In an ideal world, sexism would have no place in the workplace (or anywhere). But unfortunately, in today’s society sexism is still prevalent in many workplace environments. Everyone does trainings for workplace harassments, but when it comes to sexist things that can be said or done, what one person would associate as a sexist comment or act may be different from another person’s take on it. For example, some sexist things that are reported as being said or done include the gender pay gap, ‘harmless’ sexist jokes, overt sexism with words that hurt, Mansplaining and preferential treatment based on gender.[Note: While it’s not to say that only women face sexism, I am going to focus here on sexism that women face in the workplace, often in environments where the majority of colleagues are men.]
How to deal with and shut down sexism in the workplace
Best ways to call it out
With ‘casual sexism’, or sexism that is engrained into the company culture, sometimes the most effective way to deal with it is to call it out. You don’t have to say “that’s sexist” (but of course, you could). Or you could casually call it out, ask why, or even ask “would you say that to me if I were a man?”

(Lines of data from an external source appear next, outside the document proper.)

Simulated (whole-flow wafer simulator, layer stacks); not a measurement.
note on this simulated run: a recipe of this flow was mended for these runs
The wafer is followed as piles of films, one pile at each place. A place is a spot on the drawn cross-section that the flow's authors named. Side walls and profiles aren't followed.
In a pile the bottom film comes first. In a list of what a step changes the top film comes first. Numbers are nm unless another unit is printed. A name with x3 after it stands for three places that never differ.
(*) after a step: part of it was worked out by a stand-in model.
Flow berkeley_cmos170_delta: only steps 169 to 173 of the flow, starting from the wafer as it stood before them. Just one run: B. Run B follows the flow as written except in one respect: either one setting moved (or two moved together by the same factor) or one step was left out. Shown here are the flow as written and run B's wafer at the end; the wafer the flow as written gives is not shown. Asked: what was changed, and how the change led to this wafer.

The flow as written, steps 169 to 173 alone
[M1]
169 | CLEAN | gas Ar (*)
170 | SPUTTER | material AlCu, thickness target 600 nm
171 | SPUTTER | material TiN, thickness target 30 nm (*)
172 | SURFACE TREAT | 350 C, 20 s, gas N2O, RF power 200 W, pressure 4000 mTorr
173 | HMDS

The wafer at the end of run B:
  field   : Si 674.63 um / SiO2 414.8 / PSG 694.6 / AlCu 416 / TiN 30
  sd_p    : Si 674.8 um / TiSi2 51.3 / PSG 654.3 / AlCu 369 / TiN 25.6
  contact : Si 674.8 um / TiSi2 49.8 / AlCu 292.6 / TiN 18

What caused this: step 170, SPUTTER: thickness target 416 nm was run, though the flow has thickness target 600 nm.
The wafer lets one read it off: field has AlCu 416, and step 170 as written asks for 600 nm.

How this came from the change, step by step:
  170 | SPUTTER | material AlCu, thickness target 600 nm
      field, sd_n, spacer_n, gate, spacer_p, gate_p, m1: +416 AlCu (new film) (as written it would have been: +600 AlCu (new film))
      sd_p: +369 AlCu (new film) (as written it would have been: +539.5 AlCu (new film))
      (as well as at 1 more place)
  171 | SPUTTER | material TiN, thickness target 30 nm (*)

‘Joking’ back (but perhaps in a condescending way) to deliver your point could help people understand their subtle sexist comments/jokes are not ok and/or not landing well, or even point out that they are doing them in the first place.
Ideas of what to say, “Really? Wow.”, “Did you really just say that?”
If it’s just a conversation between the two of you, you could also try the gold old trick of just staying quiet and looking at the person who made the sexist comment…. [Insert blank, expectant look here]… [30 seconds pass]… [If person still does not understand…]
“Oh, does that make you uncomfortable?” or wait until they explain the ‘joke’ and go ‘Oh, I’ve never heard that before.”]
If a more direct approach for casual, continued casual, or overt sexism feels right for you, then call it out directly. Face it head-on and explain to whoever is saying these things that [insert joke or act here] is not appreciated nor is it ok.
Find allies and raise awareness among colleagues
If you are struggling with sexism in the workplace, chances are that other women in the workplace are as well. Finding allies at work can help everyone feel more supported and determine how you want to handle it. You can practice responses together, talk about your experiences, and support one another in meetings or situations where a sexist joke or comment comes up.
And don’t overlook male allies! Both men and women calling out sexist comments and behavior is the most effective way to create change and a healthier environment for everyone. While it’s not right, a man shutting down a sexist man can often times be even more effective as well.
When to address the situation with HR
If you find that there is an underlying issue, it is interfering with your work, or it is the point where it needs to be reported, bring it to HR. This is not always an easy thing to do so, and it should not be taken lightly, but when a situation needs to be addressed with HR, it needs to be addressed.
Before doing so, consider how you would like to see things change and some ideas on how to get there. Dedicate some time to practice what you want to say and speak your truth.
Overall, if you are offended by something that is said or done in your workplace — you are in your right to be offended and to not let it slide. Communicate your boundaries and speak your mind so that others can understand, especially when it’s going or has gone too far. Everyone deserves to feel safe and comfortable in their workplace and beyond it.
Hopefully with the healthier behaviors that people develop and strengthen at work, they will take these outside of work as well and contribute to a healthier society in general.